Saki and I discuss jazz.

Each continually reminding us to simply do everything, do nothing, with reverent mindfulness.  Remind us that life offers us no ‘breaks’ and neither may we look forward to any during the retreat.  Simply seamless sitting, standing, walking, eating with full awareness.  Each so very committed, compassionate, present, wise, and knowledgeable.  Each sitting with us.  Shoulder to shoulder practicing.  Embracing the stillness like this, with myself, with the community, surely increases my capacity to be present in my MBSR classrooms where the line between teacher and participant is murky.  More like a mobius strip.

I am looking forward in the next week or so to planning a modified MBSR program to roll out to clients with Robin Boudette.  Robin has graciously agreed to take me under wing and discuss the program content and approach.

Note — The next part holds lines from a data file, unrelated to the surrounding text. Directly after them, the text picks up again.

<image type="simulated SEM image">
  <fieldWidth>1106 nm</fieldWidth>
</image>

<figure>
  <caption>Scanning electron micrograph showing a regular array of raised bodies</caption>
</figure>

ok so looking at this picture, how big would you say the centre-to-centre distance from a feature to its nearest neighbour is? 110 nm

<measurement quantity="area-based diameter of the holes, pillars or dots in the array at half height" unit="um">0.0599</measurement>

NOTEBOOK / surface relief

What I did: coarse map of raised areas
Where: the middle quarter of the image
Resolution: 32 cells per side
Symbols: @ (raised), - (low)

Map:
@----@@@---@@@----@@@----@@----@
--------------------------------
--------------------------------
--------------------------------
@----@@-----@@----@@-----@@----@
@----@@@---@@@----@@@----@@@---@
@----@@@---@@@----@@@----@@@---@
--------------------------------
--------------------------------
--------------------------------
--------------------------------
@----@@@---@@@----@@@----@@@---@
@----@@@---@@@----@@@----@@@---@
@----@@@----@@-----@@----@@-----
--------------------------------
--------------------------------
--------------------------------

I will close with some quotes from an unlikely retreat in its own right.  A parking lot.  From the movie, ‘The Parking Lot Movie’, a documentary about a parking lot adjacent to the University of Virginia, managed by an open hearted guy I believe named Chris.  This lot attracted a certain ilk of employee.

It certainly had an element of the sacred. We were like the priests of the Mayan temple. If 600 times a day you are taking a ticket from somebody, you have 600 opportunities to take a ticket from somebody with your full awareness. And to really be present in that action.
John Lindaman, Parking lot attendant

Despite the perspective of a parking lot attendant job as being sort of the ultimate slack-job, I mean there’s this whole kind of lifestyle, philosophical component to the parking lot. If you’re looking to cultivate things like detachment and understand a Buddhist notion like impermanence, a parking lot’s a perfect opportunity.